Cardamone adds, “It just felt like he had a lot to mull over at the moment. I actually feel really fortunate for the time that we got to make this thing because I feel like we captured a moment that was kind of important in his life.” 

Friends for years, the two always wanted to work on something, so Cardamone started sending instrumental arrangements to Lanegan, who immediately placed the lyrics and vocals around each, resulting in the duo’s debut Dark Mark vs. Skeleton Joe. 

“I would come up with the instrumental fully fleshed out, send it to him and he would write lyrics, and we would just record the vocals the next day,” shares Cardamone. “I would put a working title, which he would work off for the theme of the song, and it was really effortless and just pure. He would text me vocal ideas hours later. This happened over the course of a month, and we had about 25 songs ready to go.”

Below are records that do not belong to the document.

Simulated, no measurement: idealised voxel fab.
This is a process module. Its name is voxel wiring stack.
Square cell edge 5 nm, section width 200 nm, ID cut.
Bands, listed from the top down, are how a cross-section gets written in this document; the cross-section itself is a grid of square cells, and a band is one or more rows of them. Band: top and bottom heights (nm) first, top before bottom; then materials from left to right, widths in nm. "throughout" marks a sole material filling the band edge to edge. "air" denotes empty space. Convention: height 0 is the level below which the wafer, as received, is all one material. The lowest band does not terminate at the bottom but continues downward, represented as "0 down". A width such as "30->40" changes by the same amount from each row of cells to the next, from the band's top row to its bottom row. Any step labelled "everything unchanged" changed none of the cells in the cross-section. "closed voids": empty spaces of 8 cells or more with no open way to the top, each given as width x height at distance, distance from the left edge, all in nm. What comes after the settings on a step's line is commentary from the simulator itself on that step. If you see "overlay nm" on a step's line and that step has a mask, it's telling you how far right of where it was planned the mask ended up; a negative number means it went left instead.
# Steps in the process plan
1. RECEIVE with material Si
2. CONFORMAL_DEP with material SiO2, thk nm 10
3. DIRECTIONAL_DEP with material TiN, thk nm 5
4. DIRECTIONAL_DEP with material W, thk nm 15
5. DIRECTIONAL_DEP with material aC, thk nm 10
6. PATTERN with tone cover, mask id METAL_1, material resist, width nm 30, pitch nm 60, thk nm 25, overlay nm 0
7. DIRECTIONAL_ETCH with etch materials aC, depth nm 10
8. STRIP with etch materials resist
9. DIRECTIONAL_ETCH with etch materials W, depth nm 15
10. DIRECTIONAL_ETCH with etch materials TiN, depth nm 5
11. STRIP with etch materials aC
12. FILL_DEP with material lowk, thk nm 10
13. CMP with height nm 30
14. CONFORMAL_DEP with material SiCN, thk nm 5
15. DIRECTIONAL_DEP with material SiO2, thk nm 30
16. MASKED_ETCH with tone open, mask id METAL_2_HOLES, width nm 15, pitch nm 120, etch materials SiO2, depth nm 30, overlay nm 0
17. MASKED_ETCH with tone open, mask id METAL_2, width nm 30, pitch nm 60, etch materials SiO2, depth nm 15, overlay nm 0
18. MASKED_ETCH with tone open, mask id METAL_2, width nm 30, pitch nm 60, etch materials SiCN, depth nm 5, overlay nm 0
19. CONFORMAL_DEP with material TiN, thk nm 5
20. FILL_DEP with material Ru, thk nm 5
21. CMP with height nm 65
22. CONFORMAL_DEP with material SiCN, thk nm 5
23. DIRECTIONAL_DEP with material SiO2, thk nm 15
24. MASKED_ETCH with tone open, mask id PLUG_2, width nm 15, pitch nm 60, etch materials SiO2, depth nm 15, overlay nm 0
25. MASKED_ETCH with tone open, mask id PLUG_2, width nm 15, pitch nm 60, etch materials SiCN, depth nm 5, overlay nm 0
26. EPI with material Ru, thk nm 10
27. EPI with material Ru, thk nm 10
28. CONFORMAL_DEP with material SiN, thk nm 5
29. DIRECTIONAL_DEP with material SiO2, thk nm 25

Moving around unease and lightness with Lanegan as narrator throughout, DMvsSJ plays into the spectral synth drones of a Goblin- or John Carpenter-executed soundtrack, from the opening “Living Dead” to the industrial dance around “No Justice.”

“The original intention of it was day to night, but whether the night was a four in the morning night, that was kind of left up to Mark’s lyrics,” says Cardamone. “There’s a struggle between the two where there are these paranoia episodes that erupt here and there in the record. Then there are these calm contemplative moments between all hell breaking loose. He had a vision for the sequence and a firm grip on where he saw the songs going, so I just acquiesced.”

Unsettling, and caught between paranoia and betrayal, DMvsSJ has a more tender moment on the eerily sweetened “Hiraeth” and the soulful “Cold Summer,” where Lanegan’s vocals take on more classical form.

“It’s almost like Chet Baker with electronic beats,” says Cardamone. “It’s super soulful and deep and reminds me of a classic singer like Chet Baker or something like that. It was a voice I had never heard before.”

He adds, “Mark has such a God-given gift with his voice. He could sing the phonebook. Knowing that kind of frees me up as a producer and writer. I know that he can deliver on almost anything.”